Let $\sigma(x)$ denote the sum of the divisors of $x$. A number $M$ is called almost perfect if $\sigma(M) = 2M - 1$.
If $M$ is an even almost perfect number, then the only known examples for $M$ are $M = 2^k$, where $k \geq 1$. (Since $\sigma(1) = 2\cdot{1} - 1$, $1$ is an odd almost perfect and is currently the only known such number.)
Antalan and Tagle (in a 2004 preprint titled Revisiting forms of almost perfect numbers) show that, if $N \neq 2^k$ is an even almost perfect number, then $N$ takes the form $N = {2^r}{b^2}$ where $r \geq 1$ and $b$ is an odd composite. We call $b^2$ the odd part of the even almost perfect number $N$.
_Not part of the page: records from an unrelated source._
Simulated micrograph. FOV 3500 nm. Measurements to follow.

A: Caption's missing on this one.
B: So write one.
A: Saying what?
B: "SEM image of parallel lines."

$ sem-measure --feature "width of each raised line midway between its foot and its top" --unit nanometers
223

Since $N$ is almost perfect, we have $$(2^{r+1} - 1)\sigma(b^2) = \sigma(2^r)\sigma(b^2) = \sigma({2^r}{b^2}) = \sigma(N) = 2N - 1 = {2^{r+1}}b^2 - 1.$$
So we have $$\sigma(b^2) = \frac{{2^{r+1}}b^2 - 1}{2^{r+1} - 1} = b^2 + \frac{b^2 - 1}{2^{r+1} - 1}.$$
Now, $$2b^2 - \sigma(b^2) = b^2 -\frac{b^2 - 1}{2^{r+1} - 1}.$$
If the odd part $b^2$ is also almost perfect, then we have $$1 = 2b^2 - \sigma(b^2) = b^2 -\frac{b^2 - 1}{2^{r+1} - 1},$$ which, since $b > 1$, gives $$2^{r+1} - 1 = 1 \Longleftrightarrow r = 0.$$
This contradicts $r \geq 1$.
Consequently, since $b^2$ is deficient, we can write $\sigma(b^2) = 2b^2 - c$, where $c > 1$. (We then call $b^2$ a $c$-deficient number.)
My question is: Is this proof correct?
I have not found any errors in your proof, so it looks correct to me.